A Nos Amours Review
The following review of A Nos Amours was written by my colleague Gary Couzens in 2006.
Paris. Fifteen-year-old Suzanne (Sandrine Bonnaire) embarks on a series of sexual encounters that threatens to split her already dysfunctional family apart.
Maurice Pialat began his career as a painter and was a late starter as a film-maker, his first feature L’enfance nue appearing in 1968 when he was forty-three. As a director, for most of his career his films were very much in a realist mode, with character taking precedence over plot. In fact, certain elements of the plot of A Nos Amours are simply elided, as less important than the illumination of character. He had a particular affinity with teenagers: his 1979 film Passe ton bac d’abord (which has had no British release to date, but I caught a TV screening in the early 80s) showed a group of youngsters on the brink of adulthood. Four years later, A Nos Amours (To Our Loves) narrows the focus onto one teenager, namely Suzanne. Her emerging sexuality impacts on the rest of her family. Perhaps she is seeking a replacement for her father (played by Pialat himself) in the young men she sleeps with. Her mother (Evelyne Ker) alternates between concern and jealousy. And Suzanne’s violent brother Robert (Dominique Besnehard) has his own issues, which border on the incestuous.

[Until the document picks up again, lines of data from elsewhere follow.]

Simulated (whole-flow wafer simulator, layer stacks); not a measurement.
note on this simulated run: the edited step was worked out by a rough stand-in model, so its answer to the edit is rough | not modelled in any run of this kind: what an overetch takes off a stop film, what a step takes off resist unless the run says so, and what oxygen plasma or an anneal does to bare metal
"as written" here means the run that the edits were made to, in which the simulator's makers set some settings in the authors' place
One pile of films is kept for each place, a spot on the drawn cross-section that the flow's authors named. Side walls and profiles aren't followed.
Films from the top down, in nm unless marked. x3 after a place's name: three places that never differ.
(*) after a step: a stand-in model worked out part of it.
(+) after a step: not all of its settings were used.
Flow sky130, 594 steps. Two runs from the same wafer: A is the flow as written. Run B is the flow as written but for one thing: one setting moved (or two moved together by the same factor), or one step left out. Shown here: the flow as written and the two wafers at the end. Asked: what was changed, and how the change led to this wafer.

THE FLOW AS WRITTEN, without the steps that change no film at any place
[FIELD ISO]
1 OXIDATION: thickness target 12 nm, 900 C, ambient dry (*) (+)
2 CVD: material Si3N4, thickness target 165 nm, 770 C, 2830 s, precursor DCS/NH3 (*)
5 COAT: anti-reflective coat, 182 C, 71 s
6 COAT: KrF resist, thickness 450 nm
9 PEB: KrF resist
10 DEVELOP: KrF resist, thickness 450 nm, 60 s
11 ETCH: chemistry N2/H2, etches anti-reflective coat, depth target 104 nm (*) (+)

This subject matter could be – and many times has been – the material for the tackiest of exploitation fare. The result isn’t that, for three main reasons. Firstly, the screenplay by Arlette Langmann (Pialat’s partner in life as well as in writing) is sensitive to Suzanne’s issues with her sexuality, that what she seeks from her partners is by no means what they seek from her – and the mismatch frequently hurts. Pialat’s films are often very raw, and the family arguments filmed here are some of the most convincing – and brutal – ever filmed. Pialat was a confrontational director, keen to show audiences the unvarnished truth, warts and all – and there are plenty of warts on display. Finally, the film would be nothing without a star-making performance from Sandrine Bonnaire. In her first film (not counting a couple of appearances as an extra), aged only sixteen, she gives a phenomenal performance, which jumpstarted a distinguished career which continues to this day. The other three leads give fine performances, but it’s Bonnaire’s film.
Two minor elements in the film add interest, if only in retrospect. At one point, Suzanne’s father refers to Van Gogh – whose story Pialat made into a film eight years later. Secondly, acting as assistant director and playing the role of Jean-Pierre is the late Cyril Collard, who made his own striking Pialat-influenced film Les nuits fauves (Savage Nights) in 1992, before dying from AIDS the following year at age 35. (And where is the DVD of that film?)
A Nos Amours isn’t comfortable viewing, and anyone watching it in search of titillation is likely to be disappointed. In retrospect, although it introduced a major actress to French cinema, it seems an ending film rather than an beginning one. After this film, Pialat moved away from strict semi-autobiographical realism, instead incorporating his methods and concerns into stories with more obviously generic structure: a police story with Police, a religious drama with the Cannes winner Sous le soleil de Satan and a historical biopic Van Gogh. (I haven’t seen Pialat’s final film, Le Garçu.) Even so, it’s one of the director’s key works.
Masters of Cinema's release of A Nos Amours combines an excellent anamorphic transfer with an interesting selection of extra features which largely duplicate those on the 2006 Criterion release, although it lacks the interviews with Catherine Breillat and Jean-Paul Gorin. Making up for these absences are a comprehensive trailer gallery and a superb booklet.
The 1.66 transfer is an absolute beauty. Anamorphically enhanced, it offers bags of detail and gentle yet vivid colours throughout. No problems with artifacting or excessive grain mean that A Nos Amours looks great here. The mono French soundtrack is also pleasing and accompanied by easy to read English subtitles.
The best of the extras is a 55 minute documentary entitled The Human Eye which concentrates on a detailed exploration of the themes and structure of Pialat's film. Although it contains some interviews with the actors, it's not really a making-of piece and is likely to be of interest to admirers of the film rather than those casually interested in its production.
The interviews with Sandrine Bonnaire and Maurice Pialat are comparatively brief but certainly valuable. Pialat is caught in extracts from a French television programme broadcast in 1983 and he is seen both on the set and in conversation. He comes across as very eloquent and intelligent with an actor's acute awareness of how he is coming across on camera. Bonnaire is radiant, charming and obviously fond of the man who gave her a chance at a star-making role. The video screen tests showcase the actors who were new to filmmaking in 1983 - Bonnaire included.
The package also features trailers for all the feature-length Pialat films included in the Masters of Cinema range. Accompanying the disc is an exceptionally good booklet which has an insightful essay about the film from Dan Sallitt, a graphic piece by Craig Keller and a wonderfully entertaining chat between Pialat and Jean-Luc Godard.